Multiple studies with rigorous designs demonstrate that financial literacy programs are a well-supported strategy for improving financial knowledge and changing financial behaviors.

  • A 2020 meta-analysis found that financial education programs have a positive effect on financial knowledge and financial behaviors.

  • A 2018 systematic review found that participation in a financial literacy program is associated with improvements in financial knowledge, attitudes, and self-reported behavior for children and adolescents.

  • Tailor instruction to participants: When delivering a financial literacy course, educators should first assess students’ financial wellbeing. By identifying each student’s needs and interests, educators can increase the relevance of the curriculum to each particular class. The U.S. Consumer Financial Protection Bureau (CFPB) offers a financial wellbeing questionnaire designed for use by financial literacy educators.

  • Focus on skill building: For knowledge about financial products and services to transfer into behavioral change, individuals need specific skills to achieve their financial goals. As such, financial literacy programs should support participants in practicing relevant skills, such as locating and properly interpreting information related to financial decisions. Selecting topics that are timely and relevant to participants' lives can provide opportunities to apply learning outside of the classroom.

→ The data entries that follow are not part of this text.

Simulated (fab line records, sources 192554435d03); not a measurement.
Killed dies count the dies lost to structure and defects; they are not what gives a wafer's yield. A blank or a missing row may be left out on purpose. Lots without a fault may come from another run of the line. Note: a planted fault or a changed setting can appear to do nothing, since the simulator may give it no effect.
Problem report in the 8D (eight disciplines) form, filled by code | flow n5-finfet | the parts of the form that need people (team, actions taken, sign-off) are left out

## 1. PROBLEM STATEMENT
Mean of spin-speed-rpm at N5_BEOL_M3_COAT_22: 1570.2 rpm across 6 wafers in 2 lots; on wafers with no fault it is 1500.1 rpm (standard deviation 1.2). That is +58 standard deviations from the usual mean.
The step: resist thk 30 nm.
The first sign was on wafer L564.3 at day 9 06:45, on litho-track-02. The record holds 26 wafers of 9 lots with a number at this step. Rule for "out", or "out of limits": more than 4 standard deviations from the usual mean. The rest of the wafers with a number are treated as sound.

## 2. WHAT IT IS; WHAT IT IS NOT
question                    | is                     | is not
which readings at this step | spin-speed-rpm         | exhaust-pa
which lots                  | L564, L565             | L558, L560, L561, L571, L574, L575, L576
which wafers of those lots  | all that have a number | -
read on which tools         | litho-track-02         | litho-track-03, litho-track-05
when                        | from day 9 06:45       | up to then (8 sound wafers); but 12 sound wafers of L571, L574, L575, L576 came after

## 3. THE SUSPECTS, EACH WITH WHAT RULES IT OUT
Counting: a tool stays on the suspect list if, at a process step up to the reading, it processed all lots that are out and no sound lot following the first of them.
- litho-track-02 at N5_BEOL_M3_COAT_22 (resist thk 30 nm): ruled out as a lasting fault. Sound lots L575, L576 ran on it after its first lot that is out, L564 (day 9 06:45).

  • Provide ongoing support: Financial literacy programs are most effective when they provide participants with opportunities to build knowledge and skills, set goals, and receive feedback on their financial decisions over time. As such, offering one-on-one financial counseling may be an effective strategy to support participants in reaching their financial goals.

  • Evaluate program impact: Financial literacy programs should nurture a culture of continuous improvement by establishing procedures for data collection, analysis, and reporting. By monitoring program performance, educators can increase the program’s effectiveness and demonstrate its impact to key stakeholders. The CFPB and the National Endowment for Financial Education offer tools to assist in evaluation.